There are a lot of reasons why a playoff team may have trouble selling tickets. Maybe the fans are dispirited. Maybe it’s just not a baseball town. In the case of the Los Angeles Dodgers, though -- a team that consistently leads all of baseball in attendance and almost always sells out playoff games -- one can’t help but wonder if the scheduling is hurting them.

The Dodgers first NLDS game was not a sellout. It was reported as 53,901 -- a huge number of fans -- but not a sellout in the cavernous Dodger Stadium, which has a listed capacity of 56,000. Today, things may be bleaker. As of an hour ago, get-in price for today’s game was as low as $6.95 on secondary markets, which are said to have a “huge glut” of Game 4 tickets:

Yesterday’s less-than-capacity crowd could have something to do with it being scheduled for 1pm on a Monday when people have to go to work and school. Today’s glut, however, is being fueled by both a day game -- it’s a 2pm local start -- and the fact that the time of the game was not set until after midnight Los Angeles time last night by virtue of Major League Baseball scheduling dependent on the outcome of the Cubs-Giants game, which went into the wee, wee hours. The 2pm start holds now, but if the Cubs had won, the Dodgers game would’ve been moved to 5pm local time, and no one in Los Angeles knew when the game would’ve been until after midnight last night.

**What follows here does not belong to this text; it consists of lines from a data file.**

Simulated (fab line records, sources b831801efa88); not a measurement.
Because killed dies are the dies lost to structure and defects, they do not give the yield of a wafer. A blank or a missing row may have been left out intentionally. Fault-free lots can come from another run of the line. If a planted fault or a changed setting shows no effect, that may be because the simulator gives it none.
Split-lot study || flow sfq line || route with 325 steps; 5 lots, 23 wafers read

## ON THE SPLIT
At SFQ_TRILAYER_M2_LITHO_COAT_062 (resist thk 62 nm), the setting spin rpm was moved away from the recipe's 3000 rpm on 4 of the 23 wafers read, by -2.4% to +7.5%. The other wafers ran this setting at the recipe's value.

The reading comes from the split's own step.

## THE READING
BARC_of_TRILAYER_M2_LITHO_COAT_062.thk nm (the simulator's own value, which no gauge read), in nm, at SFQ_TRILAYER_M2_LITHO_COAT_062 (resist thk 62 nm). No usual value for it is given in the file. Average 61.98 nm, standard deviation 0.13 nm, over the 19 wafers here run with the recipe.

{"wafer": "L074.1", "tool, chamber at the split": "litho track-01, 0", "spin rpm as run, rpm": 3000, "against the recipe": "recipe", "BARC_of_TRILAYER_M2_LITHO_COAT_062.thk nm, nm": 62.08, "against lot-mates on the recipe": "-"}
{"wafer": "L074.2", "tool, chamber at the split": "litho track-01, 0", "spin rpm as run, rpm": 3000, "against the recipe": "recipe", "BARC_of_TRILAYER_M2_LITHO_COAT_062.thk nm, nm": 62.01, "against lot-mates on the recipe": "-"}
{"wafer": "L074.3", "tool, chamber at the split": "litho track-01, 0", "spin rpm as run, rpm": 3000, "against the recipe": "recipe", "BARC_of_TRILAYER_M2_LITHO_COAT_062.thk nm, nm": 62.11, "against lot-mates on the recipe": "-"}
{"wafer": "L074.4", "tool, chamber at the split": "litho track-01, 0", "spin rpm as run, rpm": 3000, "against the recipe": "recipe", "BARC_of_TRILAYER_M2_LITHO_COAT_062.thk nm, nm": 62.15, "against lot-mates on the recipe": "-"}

It’s hard enough to fill a stadium that holds 56,000 people. It’s harder still to fill a 56,000-seat stadium on a weekday. It’s harder still, however, to fill it when the game time could change by three hours depending on what happens the early morning of that day’s game. And then you have to remember that Yom Kippur begins at sundown tonight, meaning that a 5pm game -- which would’ve ended after sundown -- was going to preclude a certain number of fans from attending in the first place, likely causing many to hold off purchasing tickets.

I’m sure Dodger Stadium will look pretty full today and, heck, maybe those cheap prices will cause a late run on tickets and there will, in fact, be a sellout. But it seems to me that MLB does its clubs and secondary market ticket partners no favors by not having a hard, set time for games several days in advance.